Document Workflow Expert

TL;DR

The question "where is that file?" persists because documents live in too many places with inconsistent naming. The fix is a strict two-layer structure — one canonical storage location per engagement, accessed through one client-facing portal — so any team member can find any document in under 30 seconds.

How to Eliminate "Where Is That File?" from Your Marketing Team''s Vocabulary

How to Eliminate "Where Is That File?" from Your Marketing Team's Vocabulary

"Where is that file?" is the question that never should need to be asked. In a well-organised team, every document has a home — one obvious, predictable place where it lives — and finding it is a matter of knowing the system, not knowing which person to ask.

Most marketing teams haven't built that system. Here's how to build it.

Why Files Get Lost

Files get lost for one of three reasons:

Inconsistent storage. Some files live in Google Drive, some in email attachments, some in Dropbox, some in local storage. There's no single canonical location.

Unpredictable naming. Files are named by whoever created them, using whatever naming convention felt right at the time. There's no standard, so there's no predictable place to look.

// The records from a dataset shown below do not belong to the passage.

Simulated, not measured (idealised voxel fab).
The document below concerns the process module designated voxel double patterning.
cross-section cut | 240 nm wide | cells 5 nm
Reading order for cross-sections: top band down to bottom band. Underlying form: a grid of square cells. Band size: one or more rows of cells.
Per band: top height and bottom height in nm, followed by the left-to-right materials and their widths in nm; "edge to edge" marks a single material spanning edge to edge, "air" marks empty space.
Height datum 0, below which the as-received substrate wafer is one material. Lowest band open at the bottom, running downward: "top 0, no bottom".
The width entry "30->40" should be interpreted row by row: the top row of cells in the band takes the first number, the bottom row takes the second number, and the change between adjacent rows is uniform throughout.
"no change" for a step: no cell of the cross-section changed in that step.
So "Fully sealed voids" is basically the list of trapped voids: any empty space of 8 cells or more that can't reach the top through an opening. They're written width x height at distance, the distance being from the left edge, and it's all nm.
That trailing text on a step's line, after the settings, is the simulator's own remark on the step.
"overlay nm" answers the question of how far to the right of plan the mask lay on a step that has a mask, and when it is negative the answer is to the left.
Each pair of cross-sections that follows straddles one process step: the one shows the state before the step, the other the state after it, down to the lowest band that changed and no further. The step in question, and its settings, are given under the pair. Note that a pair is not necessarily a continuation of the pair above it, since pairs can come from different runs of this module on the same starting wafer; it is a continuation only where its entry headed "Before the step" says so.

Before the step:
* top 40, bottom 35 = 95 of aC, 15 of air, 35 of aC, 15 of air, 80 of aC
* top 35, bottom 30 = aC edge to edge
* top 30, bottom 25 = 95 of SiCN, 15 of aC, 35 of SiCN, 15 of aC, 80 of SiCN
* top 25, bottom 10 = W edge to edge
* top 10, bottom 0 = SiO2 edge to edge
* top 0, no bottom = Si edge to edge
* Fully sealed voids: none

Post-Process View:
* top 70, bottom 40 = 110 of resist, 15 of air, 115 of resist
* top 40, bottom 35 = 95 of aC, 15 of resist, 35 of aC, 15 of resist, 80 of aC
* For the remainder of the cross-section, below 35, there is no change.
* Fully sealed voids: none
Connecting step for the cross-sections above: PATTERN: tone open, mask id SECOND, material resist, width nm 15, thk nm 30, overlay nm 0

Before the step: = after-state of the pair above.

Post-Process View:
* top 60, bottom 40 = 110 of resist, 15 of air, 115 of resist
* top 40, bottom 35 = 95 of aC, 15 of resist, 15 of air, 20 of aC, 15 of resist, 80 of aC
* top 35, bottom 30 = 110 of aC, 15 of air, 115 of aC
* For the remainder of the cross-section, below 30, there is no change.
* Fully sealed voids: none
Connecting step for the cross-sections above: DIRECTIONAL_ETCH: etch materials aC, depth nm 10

No portal layer. Even with organised storage, if clients receive individual links to files rather than accessing a structured portal, the internal organisation doesn't map to anything the client (or the team on a bad day) can navigate.

The Two-Layer Solution

The most effective file organisation for a marketing agency has exactly two layers:

Layer 1: Internal storage (Google Drive)

  • One top-level folder per client
  • Inside each client folder: one folder per engagement
  • Inside each engagement folder: defined subfolders (Strategy, Deliverables, Assets, Admin)
  • Strict naming convention: [Date]-[DocumentType]-[Version] (e.g., 2025-06-01-Q2-Strategy-v1)

Layer 2: External delivery (Client Portal)

  • One portal per engagement
  • Portal reflects the client-visible subset of the engagement folder
  • Client always accesses through portal link, never through raw Drive link

The portal layer is what makes the internal structure robust. Because clients access through a portal, you can reorganise internal folders without breaking their access. And because the portal is organised by what makes sense to the client (not your internal taxonomy), they can find things too.

Enforcing the Standard

A naming convention that no one follows is useless. The two mechanisms that actually make standards stick:

Template everything. When a new engagement starts, duplicate a standard template folder (with all the subfolders already created and named). The team fills it in; they don't build it from scratch.

Make the portal the canonical delivery channel. If everything goes through the portal, the team is incentivised to keep the internal structure correct — because if it's wrong, the portal breaks.

The question "where is that file?" should always have the same answer: "in the engagement folder, in the appropriate subfolder, labelled by date and type." If it doesn't, the system needs another round of enforcement.


Frequently Asked Questions

What is the best folder structure for a marketing agency?

A clean three-level structure works for most agencies: Client → Engagement → Document Type. Within document type, use a consistent naming convention: date, document type, version. Apply it as a template so every new engagement starts with the structure already in place.

How do you get an entire marketing team to follow a consistent naming convention?

Template enforcement is more reliable than policy enforcement. If every engagement folder is created from a template that already has the naming convention baked in, team members follow it by default rather than by discipline. Pair this with a brief onboarding session for new team members and periodic folder audits.

How does a client portal help with internal document organisation?

A client portal creates a forcing function: if the internal folder structure isn't organised and correctly labelled, the portal either breaks or delivers a poor client experience. This makes good internal organisation a client-experience requirement rather than just an internal preference — which gives it much more organisational priority.